Monday, June 29, 2015

One Con Job After Another.


Nigel Farage says the EU is divided over the key issues affecting Europe
I’ve been at the EU summit over the past few days and I don’t sense any congeniality left whatsoever. There were three main things on the agenda.
Greece was the first and was debated endlessly. In fact, Eurozone countries are coming back on Saturday to talk again. 
Frankly, none of them know what to do. There are now signs that Germany’s patience is running out and whilst it is always difficult and sometimes dangerous to make predictions, there can be little doubt that Greece is nearer to leaving the Euro now than at any other point.
Public opinion in Greece has ran straight into Eurozone rules and compromises are becoming more and more difficult. 
There is no united view in response to Greece but if the country does leave the Euro, the European Commission and Germany will comfort themselves that they’ve got firewalls in place.
My experience in markets says that if Greece does go, then people will begin to look at Italy, which has deep imbalances with the Northern EU economies. There could increasingly be a mind set in Italy that perhaps a referendum on Euro membership would be a good idea.
 
The second element of disharmony is on the migrant crisis.

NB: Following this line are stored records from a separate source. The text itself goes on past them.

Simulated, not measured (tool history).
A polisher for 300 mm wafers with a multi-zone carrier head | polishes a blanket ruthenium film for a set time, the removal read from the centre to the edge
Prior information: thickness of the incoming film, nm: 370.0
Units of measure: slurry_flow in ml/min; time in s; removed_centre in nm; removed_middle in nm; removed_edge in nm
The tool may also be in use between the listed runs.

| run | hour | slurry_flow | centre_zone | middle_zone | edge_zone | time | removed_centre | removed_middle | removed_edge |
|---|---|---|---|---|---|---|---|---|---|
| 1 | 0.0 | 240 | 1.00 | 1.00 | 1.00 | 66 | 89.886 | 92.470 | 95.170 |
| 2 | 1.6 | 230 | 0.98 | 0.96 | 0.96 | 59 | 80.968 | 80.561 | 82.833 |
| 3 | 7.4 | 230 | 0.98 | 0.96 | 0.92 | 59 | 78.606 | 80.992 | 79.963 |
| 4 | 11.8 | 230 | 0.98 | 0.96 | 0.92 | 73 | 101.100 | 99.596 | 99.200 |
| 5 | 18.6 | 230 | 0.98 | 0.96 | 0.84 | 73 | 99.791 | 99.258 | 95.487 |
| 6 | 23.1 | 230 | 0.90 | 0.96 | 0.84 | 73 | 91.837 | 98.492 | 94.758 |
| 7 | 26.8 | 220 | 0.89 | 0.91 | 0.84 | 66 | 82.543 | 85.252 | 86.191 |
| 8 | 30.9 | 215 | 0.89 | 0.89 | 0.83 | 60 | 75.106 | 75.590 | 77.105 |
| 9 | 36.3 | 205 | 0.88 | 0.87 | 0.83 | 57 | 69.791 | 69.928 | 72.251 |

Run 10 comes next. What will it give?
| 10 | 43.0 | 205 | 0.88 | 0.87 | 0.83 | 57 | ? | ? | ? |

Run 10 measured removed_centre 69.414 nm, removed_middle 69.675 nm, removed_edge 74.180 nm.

David Cameron looks like a man going through the motions, says Mr Farage
I’ve been at the EU summit over the past few days and I don’t sense any congeniality left whatsoever
I tried in April to make it a General Election issue but nobody in Britain was really interested or wanted to debate it.
Since then, the EU has dusted down its Common Asylum Policy but for it to work the principle of burden sharing would have to be put in place, where numbers of people would be allocated to member states.
I think that Mr Juncker, the Italians and the Greeks are genuinely surprised that the Northern EU countries are saying no. The reason many of the Northern nations are saying no is because of the big political changes in the North. 
The Eurosceptic leader of the True Finns party, Timo Soini, is now the Foreign Minister for Finland. 
In Denmark, the Eurosceptic People’s Party stunned everybody with how well they did recently. Marine Le Pen is going strong in France, Geert Wilders is strong in the Netherlands.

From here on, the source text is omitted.